June 1, 1942

At ten a.m. in Quezon’s rooms at the Shoreham with Don Andres Soriano and Resident Commissioner “Mike” Elizalde helping us to correct the typed draft of the twenty minutes address Quezon is to deliver before the House of Representatives tomorrow. Dr. Clark, formerly one of his advisers in the Philippines was sent off to get the text of Quezon’s first speech in the American House of Representatives in 1911 in which he had promised the United States the very support of the Filipinos in time of need which they had now rendered them thirty-two years later.

At luncheon at the Shoreham with Quezon and Osmeña. Talk of the good effect created by Quezon’s quiz by the Senators and members of the House last Saturday at luncheon at the Cosmos Club. Quezon commented that the most disturbing element of that occasion was the statement of Senator La Follette at the conclusion of the Senators’ remarks upon how we should disarm our opponents after we had won the war. La Follette had remarked: “We expect those five or six million men who will make up our armed forces, when they come home to tell us what we shall do with the peace.” This, according to Quezon, was “rubber-stamp” statesmanship, and he added: “We might as well have pure democracy.” He believes that the representative form of government means that the representatives are chosen to make the final decisions for their constituents; La Follette’s theory would mean a complete abdication of power by representatives elected by the people.

While we were at luncheon in the restaurant of the Shoreham, two priests came up with a tall refined looking young man whom they presented as the Archduke Otto.

Seeing that I was not to have the projected fortnight of quiet with Quezon at the Hot Springs, with a stenographer present, I seized this opportunity to tell him about the plans of our friend Morgan Shuster in New York for publication of his book. Shuster’s suggestion is that Quezon should write now chiefly about the war, and insists that it be ready for printing in September; he suggests that Quezon should prepare another and more complete biography later.

Quezon asked me how long it took me to write my Cornerstone of Philippine Independence, published by Shuster in 1922. I told him five weeks, and he expressed surprise that it had been written in long-hand.

I began, then, by asking Quezon to tell me of his birth and early life. This is a difficult way of working out a book because the text will lack the originality of expression and the animated style of narrative characteristic of Quezon’s own diction, and will have to be made up on the basis of my daily memoranda of his conversations. But I see no other way, at present, than to catch his ideas on the “rebound” every time I am with him, and we are so seldom alone together. At all events I had better make hay while the sun shines.

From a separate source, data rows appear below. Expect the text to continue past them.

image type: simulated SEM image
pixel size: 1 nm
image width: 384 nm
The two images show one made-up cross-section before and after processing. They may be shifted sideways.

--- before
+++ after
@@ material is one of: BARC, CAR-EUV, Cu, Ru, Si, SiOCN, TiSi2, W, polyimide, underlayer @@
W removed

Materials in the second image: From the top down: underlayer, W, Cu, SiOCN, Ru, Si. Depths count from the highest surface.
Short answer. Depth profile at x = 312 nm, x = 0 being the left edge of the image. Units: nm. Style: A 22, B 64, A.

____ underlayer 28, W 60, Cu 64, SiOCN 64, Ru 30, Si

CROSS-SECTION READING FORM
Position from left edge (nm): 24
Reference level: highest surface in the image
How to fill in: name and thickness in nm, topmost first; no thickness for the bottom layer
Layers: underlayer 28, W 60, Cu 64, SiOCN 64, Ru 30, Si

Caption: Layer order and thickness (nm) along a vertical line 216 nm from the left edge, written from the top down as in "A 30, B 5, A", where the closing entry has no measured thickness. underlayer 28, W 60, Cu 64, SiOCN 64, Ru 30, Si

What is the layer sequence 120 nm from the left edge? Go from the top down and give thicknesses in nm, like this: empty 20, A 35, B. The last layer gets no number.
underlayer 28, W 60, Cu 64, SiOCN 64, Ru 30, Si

So I said to him that Shuster wants the story of the poor boy who became President of his country, as a means of reaching popular opinion in the United States, but that I myself had always found him muy señor, and supposed he had sprung from the class of principales. He laughed, and said his parents owned two acres of land at Baler when he was born. Then I said that since Shuster wanted, this time, only a war book, he should present first a short account of his early life and upbringing and then pass to a good story of his participation in the Philippine insurrection against the United States, and balance that later with a careful account of his recent notable and gallant services in this war as an ally of our country. He seemed to accept that idea, and I hope he will find time from now on to develop his own way of carrying out this literary undertaking.